A sharp drop in foreign direct investment in South Korea has been blamed on a marked deterioration in the country's business climate caused by the reduction of a tax break and ongoing investigations into the tax affairs of numerous foreign firms.
According to the Ministry of Commerce, FDI in South Korea fell by 25% in the second quarter, the largest drop in two years as the number of large-scale acquisitions declined. This has led to a fall in investments worth more than $100 million by 62%, as more mergers and acquisitions were led by local companies.
Several factors seemed to have weighed heavily on levels of foreign investment, including the a new rule requiring foreign investors owning more than 5% of a South Korean business to disclose the purpose of their investment and reveal the identities of their principal backers. The government also recently cut the tax reduction period for technology firms to seven years from ten.

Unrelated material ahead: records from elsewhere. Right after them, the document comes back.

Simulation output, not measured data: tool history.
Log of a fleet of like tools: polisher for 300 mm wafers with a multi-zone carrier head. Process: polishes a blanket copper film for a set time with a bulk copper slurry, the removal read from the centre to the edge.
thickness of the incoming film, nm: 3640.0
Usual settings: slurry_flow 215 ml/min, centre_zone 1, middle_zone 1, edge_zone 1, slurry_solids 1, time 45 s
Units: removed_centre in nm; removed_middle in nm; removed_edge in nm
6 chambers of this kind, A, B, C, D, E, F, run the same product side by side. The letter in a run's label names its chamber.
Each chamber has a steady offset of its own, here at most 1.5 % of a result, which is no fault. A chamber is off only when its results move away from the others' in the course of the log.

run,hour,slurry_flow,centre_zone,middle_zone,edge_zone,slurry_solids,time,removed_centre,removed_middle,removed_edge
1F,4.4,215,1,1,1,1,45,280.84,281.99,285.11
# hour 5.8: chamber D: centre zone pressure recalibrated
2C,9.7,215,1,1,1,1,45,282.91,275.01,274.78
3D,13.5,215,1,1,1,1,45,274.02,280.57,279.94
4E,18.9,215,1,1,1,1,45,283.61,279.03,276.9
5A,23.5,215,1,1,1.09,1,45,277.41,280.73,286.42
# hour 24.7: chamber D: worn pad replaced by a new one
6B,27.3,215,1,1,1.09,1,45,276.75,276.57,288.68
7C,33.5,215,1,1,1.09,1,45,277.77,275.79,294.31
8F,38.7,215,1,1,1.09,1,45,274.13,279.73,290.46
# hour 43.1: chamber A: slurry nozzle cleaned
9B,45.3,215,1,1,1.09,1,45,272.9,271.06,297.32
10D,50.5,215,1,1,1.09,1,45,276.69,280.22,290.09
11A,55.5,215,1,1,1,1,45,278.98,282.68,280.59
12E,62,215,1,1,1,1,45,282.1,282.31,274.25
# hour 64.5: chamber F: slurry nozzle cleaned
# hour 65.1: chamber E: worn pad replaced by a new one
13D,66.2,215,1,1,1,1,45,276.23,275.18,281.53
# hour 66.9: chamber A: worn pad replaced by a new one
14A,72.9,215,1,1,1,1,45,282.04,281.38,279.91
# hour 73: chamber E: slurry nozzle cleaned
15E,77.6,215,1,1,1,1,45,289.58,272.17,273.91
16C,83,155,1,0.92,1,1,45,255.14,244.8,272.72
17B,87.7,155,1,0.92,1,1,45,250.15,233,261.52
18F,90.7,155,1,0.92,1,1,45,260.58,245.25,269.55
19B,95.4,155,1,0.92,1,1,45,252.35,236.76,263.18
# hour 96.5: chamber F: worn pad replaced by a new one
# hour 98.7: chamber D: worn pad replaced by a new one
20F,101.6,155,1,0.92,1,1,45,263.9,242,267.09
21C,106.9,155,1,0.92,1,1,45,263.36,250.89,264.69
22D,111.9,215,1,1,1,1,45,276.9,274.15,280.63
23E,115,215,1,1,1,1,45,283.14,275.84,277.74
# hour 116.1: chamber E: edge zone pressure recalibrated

The recent tax probes into foreign investment funds appear to have further deterred foreign investors. Korea's National Tax Service has also denied reports this week that 137 foreign companies are under investigation for suspected evasion of corporate and other income taxes. However, the government has conceded that these factors have damaged the business environment in Korea.
“Increasing [public] wariness over foreign capital, seen in the examples of the 5 per cent rule and tax audit on foreign funds, had an [adverse] impact on reduced foreign direct investment,” Choi Pyeong-rak, the ministry's director general of International Trade and Investment remarked at a briefing.